The film is made in 1968 with Jane Fonda as Barbarella and the director being her then husband Roger Vadim. (She later married Tom Hayden and received considerable publicity for her anti-Viet-Nam war position which infuriated military personnel and veterans' groups. She later married Ted Turner and divorced him after she became a born again Christian.

A new version may be being discussed at the moment.

Probably from many psychological points of view there is a sexual underpinning to all of this. In many cases in the visual arts there is a desire to see - a scopophiliac drive which may even carry over into the printed word.

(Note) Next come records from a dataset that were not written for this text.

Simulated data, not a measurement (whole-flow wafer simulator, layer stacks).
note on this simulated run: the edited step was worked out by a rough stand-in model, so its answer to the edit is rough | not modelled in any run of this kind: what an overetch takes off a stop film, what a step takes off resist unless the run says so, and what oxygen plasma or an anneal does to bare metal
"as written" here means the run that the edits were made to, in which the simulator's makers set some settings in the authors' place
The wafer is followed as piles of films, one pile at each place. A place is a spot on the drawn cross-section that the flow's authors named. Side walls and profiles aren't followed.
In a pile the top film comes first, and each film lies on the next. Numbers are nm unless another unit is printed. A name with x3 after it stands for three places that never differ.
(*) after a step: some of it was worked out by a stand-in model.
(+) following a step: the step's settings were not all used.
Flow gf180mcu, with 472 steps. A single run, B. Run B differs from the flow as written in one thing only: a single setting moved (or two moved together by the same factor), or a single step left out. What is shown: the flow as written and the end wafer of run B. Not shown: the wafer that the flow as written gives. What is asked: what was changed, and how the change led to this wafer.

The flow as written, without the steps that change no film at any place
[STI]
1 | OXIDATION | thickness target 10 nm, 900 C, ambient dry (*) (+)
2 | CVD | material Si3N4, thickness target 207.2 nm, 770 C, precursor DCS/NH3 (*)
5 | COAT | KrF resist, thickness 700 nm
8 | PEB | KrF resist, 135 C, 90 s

We are all certainly aware of the eroticism in great works of art although this is either seen as debased over overlooked in more popular forms of art. Although it has been argued that people have tended to focus on violence and horror, they overlook the erotic. In some sense this is nonsensical since many would argue that violence and horror also have erotic overtones to them and the occurrence of such behaviors as sado-masochism would reflect this.

A distinction has been made between comics in which eroticism is just an aspect of the story and those where is it the main focus. Barbarella, a French comic strip is one of the latter, although it is often held to be inferior to Jodelle and some others. A spate of these have been developed in Italy like Satanic which form part of the fummetti neri or "black comics".

Women in these eroticomics are seen rather differently than those in the others, in that in the others it is held there is a more positive depiction showing women as something desirable rather than dangerous and often murderous. Some people have analyzed this as "a subliminal fear of sexuality" and a "triumph of the superego". It has also been argued that this could be taken as an "appeal to our infantile tendencies and are pre-genital: We get a certain kind of pleasure from them but they don't really satisfy". The more common argument is that there is a fear of women in these films. Women can use their bodies as weapons against men. The appropriation of firearms (phallic symbols) enhances this interpretation.

The question of sado-masochism never arises, and yet many of the films have exactly the tone of the bondage/discipline and/or sado-masochistic aspects of sexuality as well.

There is some question as to how one defines these things. In the AOA decision that homosexuality was not a pathology there was no discussion of how one defines pathology. Kinsey hints in some way that the definition seems to rest on its acceptability to the definer. "A Nymphomaniac is anyone who likes sex more than you do" said Kinsey. Some psychologists claim nymphomnics are people who don't like sex so they keep having it. How's that? So why do people who like it keep having it - or do they stop having it?

In Wertham began his attack on the comics pointing out their violence and sexuality. Although his methods of sampling may have terrified most experimental scientists, there is little doubt that much comic book art (and in fact art in general) has an erotic component to it. (more on this with Dick Tracy)

As an interesting aside the rock group Duran Duran takes its name from the character in the film.

AFTER THE FILM

How much does the film appear like a comic? Not a great deal, but oil swirls, color and some duplication of scenes (Fonda lying on bed after sex with Dildano.

Sexual Imagery

beam raising with fan on it
Sails filling
tubes
Unusual cross genre: While Barbarella is an erotifilms made from an eroticomic, some erotifilms have been made from non eroticomics. The most famous of the American ones and having some relevance this term is the 1974 film Flesh Gordon.

The zero gravity space suit strip tease is famous in which the titles act as cover-up.The Wasteland). Compare Dildano and the leader of the revolution. One is detached from people and wants real sex; the other is the leader of the revolution and wants "the pill". Is novelty the clue?

What can we say about Pygor?

Blind (does not make judgment? Like justice? Not the natural state for an angel)
Angels have no memory so they can forgive. Can you forgive whatyou don't remember? Doesn't Pygor have memory of what happened to him.
Pygor loses the will to fly. Sex with Barbarella restores it. (Compare Peter Pan) Angels don't make love, they are love
What does the film say about children? The result of sex?

Mattmoss feeds on negativity but can touch Pygor because he (and Barbarella) and "pure". Sex is not impure. What is?

What does the film say about sex and power?